Kelowna lays roadside memorial debate to rest

Kelowna politicians decided Monday to dismiss a suggestion to stamp roadside memorials with an expiry date, silencing the emotional debate on whether they’re eyesores that should be removed or harmless representations of grief.

Kelowna politicians decided Monday to dismiss a suggestion to stamp roadside memorials with an expiry date, silencing the emotional debate on whether they’re eyesores that should be removed or harmless representations of grief.

“There were concerns they caused a visual problem, which we’ve seen from the report is not the case,” said Coun. Charlie Hodge, after being run through a new city document suggesting a two year lifespan for markers.

“Some thought they were left to be unattractive, (which is not the case.) So if we have dealt with these things, then why do we have two year time limit?”

The discussion around roadside memorials came to the fore last fall after city council received a letter from an area resident who complained the memorials were unsightly and possibly hazardous to other drivers. While she acknowledged the emotional nature of the markers, she thought Kelowna should enact a policy akin to that of the city’s of Calgary’s, where uniform plaques replace personal memorials after a set time frame.

That letter triggered a community outcry, and the city was prompted to look into best practices and come up with policy around the issue.
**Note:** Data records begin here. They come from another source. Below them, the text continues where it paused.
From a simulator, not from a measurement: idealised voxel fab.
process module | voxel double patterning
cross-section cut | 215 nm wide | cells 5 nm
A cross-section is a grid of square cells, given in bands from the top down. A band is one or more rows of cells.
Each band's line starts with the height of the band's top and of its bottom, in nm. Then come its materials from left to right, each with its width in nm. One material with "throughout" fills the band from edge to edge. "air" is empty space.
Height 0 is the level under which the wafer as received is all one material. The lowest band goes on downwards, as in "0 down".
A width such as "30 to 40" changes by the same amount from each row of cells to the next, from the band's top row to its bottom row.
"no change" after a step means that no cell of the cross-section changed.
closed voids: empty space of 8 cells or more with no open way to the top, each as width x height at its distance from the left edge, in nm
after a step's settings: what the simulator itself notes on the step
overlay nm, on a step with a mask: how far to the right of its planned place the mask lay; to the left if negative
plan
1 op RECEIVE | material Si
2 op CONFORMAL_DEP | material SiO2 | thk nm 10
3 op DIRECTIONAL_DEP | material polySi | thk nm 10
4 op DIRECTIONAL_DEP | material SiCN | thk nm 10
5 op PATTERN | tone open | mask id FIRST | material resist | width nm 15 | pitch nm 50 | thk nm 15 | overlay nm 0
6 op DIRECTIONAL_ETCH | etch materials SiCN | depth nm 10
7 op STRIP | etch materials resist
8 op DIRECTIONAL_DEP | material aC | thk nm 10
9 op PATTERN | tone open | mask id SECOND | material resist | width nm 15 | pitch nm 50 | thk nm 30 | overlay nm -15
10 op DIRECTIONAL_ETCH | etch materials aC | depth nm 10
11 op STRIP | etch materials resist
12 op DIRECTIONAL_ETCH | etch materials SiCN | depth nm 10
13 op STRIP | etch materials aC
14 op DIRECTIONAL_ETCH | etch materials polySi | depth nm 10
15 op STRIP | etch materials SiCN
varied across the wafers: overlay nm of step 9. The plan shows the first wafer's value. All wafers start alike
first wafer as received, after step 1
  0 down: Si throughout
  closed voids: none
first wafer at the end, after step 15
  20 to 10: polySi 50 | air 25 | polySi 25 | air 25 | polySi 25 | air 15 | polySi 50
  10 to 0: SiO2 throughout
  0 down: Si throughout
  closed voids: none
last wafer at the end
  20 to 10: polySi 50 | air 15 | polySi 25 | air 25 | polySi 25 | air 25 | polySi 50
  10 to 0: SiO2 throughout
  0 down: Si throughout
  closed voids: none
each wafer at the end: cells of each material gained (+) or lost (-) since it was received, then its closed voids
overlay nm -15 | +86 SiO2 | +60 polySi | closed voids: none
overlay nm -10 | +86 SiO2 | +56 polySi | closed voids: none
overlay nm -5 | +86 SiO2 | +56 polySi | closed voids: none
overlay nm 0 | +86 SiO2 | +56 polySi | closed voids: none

Ultimately they endorsed a recommendation that would only cap memorials if they present a hazard, encroach onto the paved portion of the roadway or cause sightline obstructions or distractions to motorists.

It’s a list of recommendations that changes little, which one former Kelowna resident feels is the best.

“I understand that for some people they may be an ‘eyesore,’ but for others they are a meaningful testament to the life of a friend or loved one,” said Connor Vander Zalm, who a few years ago joined friends in erecting a marker where their friend, Andrew Walker, died in an accident.

“For those who are touched by such accidents that call for a roadside memorial, the displays can serve as a reminder of the realities and consequences of risk taking and everyday actions.”

Over the years since Walker’s 2009 death, the Spiers Road memorial Vander Zalm and his friends built also acted as a way to work through the grief.

Walker, 21, died suddenly, after riding a skateboard while holding onto a moving vehicle. He fell, suffering fatal injuries to his upper body and head.

“This was a huge experience for all of us, and none of us knew what to do or how to act, so keeping busy really helped us deal with the destruction,” he explained.

“We kept busy and felt like we were doing something positive for ourselves, the parents and others.”

The memorial they built, with the permission of neighbours, is far more well developed than most.

Snowboards, concrete and paint that’s lasted the test of time have allowed it to hold up well, and it’s still a gathering place for Walker’s loved ones.

“I know my sister goes to it once in awhile, and another friend goes there a lot,” he said. “When I’m back home, I have two options to drive, and I choose to go by, because it makes me feel good.”

A recent turn of events has also reinforced the decision from years earlier. On a trip with a friend to Ontario, Walker walked by a roadside memorial and it caught the pair’s attention.

“(My friend) stopped and looked at it, to read and see what it was about,” he said.

“He had no idea who it was about, but he took the time to read it and pay attention, which reminded me of ours and made me feel good.”